'Britishness day' plans scrapped
GORDON Brown has scrapped plans for a 'national day' to encourage 'Britishness'.
The Government has performed the astonishing U-turn despite the PM first hailing the idea as Chancellor in 2006 just months after the 7/7 bombings.
The PM has now been slammed for allowing his 'Britishness agenda to sink without a trace'.
The patriotic celebration similar to Americas July 4 or Bastille Day in France was set to encourage the celebration of Britishness to bring the nation 'together'.
And it was one of the key recommendations of a citizenship review Mr Brown commissioned from former attorney general Lord Goldsmith when he became Prime Minister last year.
Allegiance
But Constitution Minister Michael Wills told MPs it was now off the cards.
A number of Lord Goldsmiths recommendations merit further consideration across Government and will be taken into account in discussion and debate on policy development in these areas.
However, there are no plans to introduce a national day at the present time, he said in reply to a written question from Tory MP Andrew Rosindell.
Shadow justice secretary Nick Herbert blasted the PM slamming: First a national motto, then an oath of allegiance, now a patriotic day - one token initiative after another in Gordon Browns Britishness agenda has sunk without trace.
Labour still hasnt worked out that British identity is bound up in our institutions, culture and history. It cant be re-manufactured by their spin doctors.
Mr Wills, who worked on the original proposals, said at the time of Mr Browns 2006 speech that he wanted there to be a day to focus on the things that bring us together... whatever our backgrounds.
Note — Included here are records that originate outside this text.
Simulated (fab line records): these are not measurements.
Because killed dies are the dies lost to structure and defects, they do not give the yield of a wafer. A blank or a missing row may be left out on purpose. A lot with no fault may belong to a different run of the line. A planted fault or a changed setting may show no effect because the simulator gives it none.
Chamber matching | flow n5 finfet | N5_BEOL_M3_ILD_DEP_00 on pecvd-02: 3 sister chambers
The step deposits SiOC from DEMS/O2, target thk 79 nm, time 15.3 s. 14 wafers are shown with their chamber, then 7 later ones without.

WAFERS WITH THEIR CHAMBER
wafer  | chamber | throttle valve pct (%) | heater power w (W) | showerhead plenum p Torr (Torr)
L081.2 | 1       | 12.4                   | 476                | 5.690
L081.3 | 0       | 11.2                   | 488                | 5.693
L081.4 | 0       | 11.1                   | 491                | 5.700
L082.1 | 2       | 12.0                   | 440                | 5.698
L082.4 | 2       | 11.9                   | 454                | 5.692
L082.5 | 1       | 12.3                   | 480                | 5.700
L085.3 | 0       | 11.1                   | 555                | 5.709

Liam Byrne, the then immigration minister who switched to the Cabinet Office in this months reshuffle, proposed in June that the bank holiday weekend at the end of August should become the Great British Weekend for people to celebrate what they loved most about the country.
That would have meant workers would not get the benefit of an additional public holiday, as proposed by Lord Goldsmiths report.
And it immediately sparked objections from Scotland where the summer Bank Holiday is at the beginning of the month.